Speaker Identity Verification (Application & Forensic)

Speaker Identity Verification (SIV) is the automatic process of recognizing the identity of an individual from the analysis of his voice. The related task of EVALITA is aimed to gather state-of-the-art knowledge and to promote research advancement in this area using Italian language resources.

The 2009 evaluation will focus on two widespread application areas of speaker recognition technology:

  1. Customer authentication (for services as remote banking, e-commerce, etc.) and other consumer-oriented applications;
  2. Forensic purposes.

To account for the two above mainstreams, the task is divided into two tracks, namely: "Application" and "Forensic". Evaluation protocols and data are adapted to the intended target application.

1)"Application" track

Systems submitted for this track will be evaluated on a "remote authentication by telephone" use case scenario. Given an input speech signal, the system will be required to accept or reject the identity claimed by the speaker. Such a task is commonly referred as "Speaker Verification".

Inspired by larger world-wide evaluation campaigns, the proposed task is meant to be a first attempt to spread common practices and evaluation protocols for Speaker Verification through the Italian research community. To this aim, foreign institutions doing research in this field are strongly invited to participate to Evalita 2009.

Participants have been provided with 3 sets of data:

  • The "training" (or "enrollment") set. This data, reproducing realistic client enrollment, should be used to build up models of all genuine users of the system.
  • The "testing" set. This data set, used to mimic the actual operation of the system, will contain client and impostor access trials. Evaluation scores will be calculated on the testing set, according to realistic "decision cost" models.
  • The "UBM" (Universal Background Model) development set. This additional speech data (from speakers not included in the "enrollment" or "testing" sets) is generally used to train a background speaker-independent model (also known as "world model") for the verification system.

As system performance is normally affected by the used telephone channel, evaluation data will contain recordings from both fixed and mobile telephone networks. A special focus will be put on "mixed" and "cross-channel" evaluation scenarios.

2) "Forensic" track

The Forensic Speaker Identity Verification is characterized by two main points: the first one is related to the individuals involved in the task consisting of suspected individuals that usually have the aim of not being recognized (and therefore not willing to collaborate); the second one is related to a specific balance of the "decision costs" i.e. between wrong identification scores and failed identification scores.

In this first evaluation campaign, participants applying for this track are allowed to use any of the methods/models nowadays available (automatic, semiautomatic or manual ones), but also new methods or new models not yet tested or verified. The aim is to stimulate and to test new trends in Forensic SIV by having people/experts working on the same sound material in a situation reproducing a "classic" Forensic case study.

For this track a specific corpus will be made available to all the applicants. The corpus reproduces characteristics and instruments usually found in legal cases.

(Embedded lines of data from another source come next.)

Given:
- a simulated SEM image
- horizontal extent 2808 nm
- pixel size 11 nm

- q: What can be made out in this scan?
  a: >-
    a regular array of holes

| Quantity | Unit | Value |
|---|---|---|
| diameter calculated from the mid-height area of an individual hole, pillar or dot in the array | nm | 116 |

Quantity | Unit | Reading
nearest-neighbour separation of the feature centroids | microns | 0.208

Participants have been provided with 3 sets of data:

  • the "training" data set will contain clear and normal voice composed of sentences and spontaneous speech;
  • the "testing" data set will contain two subsets:
    1. the first "testing" data set, is composed of identical material (i.e. spontaneous speech, phonetically balanced sentences etc.) recorded in different conditions and through different recording channels (i.e. with speakers inside and out of a car, with voices recorded through mobile and fixed telephone networks, with speakers in different noise situations as for example street, classroom, bus station etc.);
    2. an additional "testing" data set will also be provided containing an untagged conversation including different voices and different noises in the same recorded file.